He's right though.. and I don't know any engineers that would be insulted by his statement. The school I went to had a 22% graduation rate for engineering tracks. You usually lost most of them in the second or third year where the real math and application courses started. "C's get degrees" is real. By definition, that means they are an average student... in an engineering course that is not easy.

The vast majority of students going into engineering have zero practical application experience or real world mechanical knowledge. I was one of only a few exceptions in my school as a veteran and as one that had spent his entire adult life previous to school working as a mechanic. I started out at 14 years old working in performance shops in Southern California in the 90's and early 2000's. Then went in to the Army as a M1 Tank Mechanic, then went to work as a heavy diesel Field Service Rep supporting and training military mechanics in Afghanistan.

The school I went to is specific to aviation and my entire senior year was spent doing a design and application project with a team of other engineers. My entire job on the team was to make sure we designed something that could actually get built and then to design and build the infrastructure required to actually test our product. It was eye opening the kinds of things these kids would come up with, that were absolutely not practical or even possible to make sometimes. They looked cool in the CAD software though!
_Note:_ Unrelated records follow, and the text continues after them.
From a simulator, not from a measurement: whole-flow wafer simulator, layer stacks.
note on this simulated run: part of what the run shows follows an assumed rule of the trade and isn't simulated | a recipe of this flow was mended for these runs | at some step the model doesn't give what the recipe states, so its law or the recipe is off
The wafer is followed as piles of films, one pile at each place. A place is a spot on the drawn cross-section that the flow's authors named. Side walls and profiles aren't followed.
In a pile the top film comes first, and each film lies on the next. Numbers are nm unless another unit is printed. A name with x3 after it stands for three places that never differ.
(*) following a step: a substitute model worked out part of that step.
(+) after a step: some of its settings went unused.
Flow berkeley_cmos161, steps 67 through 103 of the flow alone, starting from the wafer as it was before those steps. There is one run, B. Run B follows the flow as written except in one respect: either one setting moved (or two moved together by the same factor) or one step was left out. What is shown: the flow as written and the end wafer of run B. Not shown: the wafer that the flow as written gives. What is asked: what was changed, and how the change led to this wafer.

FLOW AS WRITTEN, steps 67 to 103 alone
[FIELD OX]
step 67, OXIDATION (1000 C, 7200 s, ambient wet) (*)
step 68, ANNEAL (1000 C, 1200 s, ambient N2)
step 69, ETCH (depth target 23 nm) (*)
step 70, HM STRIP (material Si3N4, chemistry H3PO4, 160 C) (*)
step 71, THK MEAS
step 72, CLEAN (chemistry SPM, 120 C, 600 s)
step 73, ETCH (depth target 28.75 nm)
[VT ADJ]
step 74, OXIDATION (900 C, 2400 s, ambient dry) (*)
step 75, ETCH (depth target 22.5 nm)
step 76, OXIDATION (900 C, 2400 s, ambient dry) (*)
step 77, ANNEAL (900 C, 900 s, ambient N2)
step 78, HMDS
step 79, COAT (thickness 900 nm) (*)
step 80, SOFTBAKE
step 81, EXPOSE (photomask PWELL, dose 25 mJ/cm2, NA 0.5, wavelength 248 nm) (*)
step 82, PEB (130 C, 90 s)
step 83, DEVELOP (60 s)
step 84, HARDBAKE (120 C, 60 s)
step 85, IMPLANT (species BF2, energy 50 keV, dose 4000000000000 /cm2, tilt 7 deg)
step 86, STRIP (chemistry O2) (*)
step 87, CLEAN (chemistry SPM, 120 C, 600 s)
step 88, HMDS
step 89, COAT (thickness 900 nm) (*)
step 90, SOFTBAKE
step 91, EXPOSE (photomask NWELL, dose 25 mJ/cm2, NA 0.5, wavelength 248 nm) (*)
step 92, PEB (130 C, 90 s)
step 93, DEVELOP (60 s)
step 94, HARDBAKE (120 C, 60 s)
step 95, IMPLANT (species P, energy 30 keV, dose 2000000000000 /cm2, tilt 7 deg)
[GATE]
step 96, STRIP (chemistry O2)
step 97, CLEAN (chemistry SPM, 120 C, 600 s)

We were sponsored by an outside company and designed a 1 metric ton thrust, second stage to orbit, liquid rocket engine. We then had the the injector face and manifolds manufactured and flow tested them on a test stand to show they functioned as designed and flowed the designed amount of fluid. We also manufactured and fired the ignitor for the engine and then presented the whole thing to a panel at the end of our project. Apparently the Air Force purchased the design and the company that sponsored us is building it for them. Our team captain went on to get her Doctorate in Propulsion Engineering from Purdue and I think she is now working at Blue Origin.

All of that to say, lots of the veterans that I went to school with graduated with a 2.5-3.0 GPA and went on to work as Engineers in places like SpaceX, Blue Origin, Garmin, Scaled Composites, NASA, the Air Force Research Lab, etc..

I have actually seen numerous employers pass on someone with a 4.0 GPA because those guys generally burn out fast or are so socially awkward that they can't work in a team or take criticism. The 3.0 range is usually the comfort zone, but if you have any other redeeming skills, the big boys will absolutely take a lower GPA. The reality is that it is a profession that has far more demand than there are available bodies to fill it. It is difficult and expensive to go through an engineering program and you have to have enough intelligence and grit to do it... it isn't underwater basket weaving or English that you just have to be breathing and show up to class to pass.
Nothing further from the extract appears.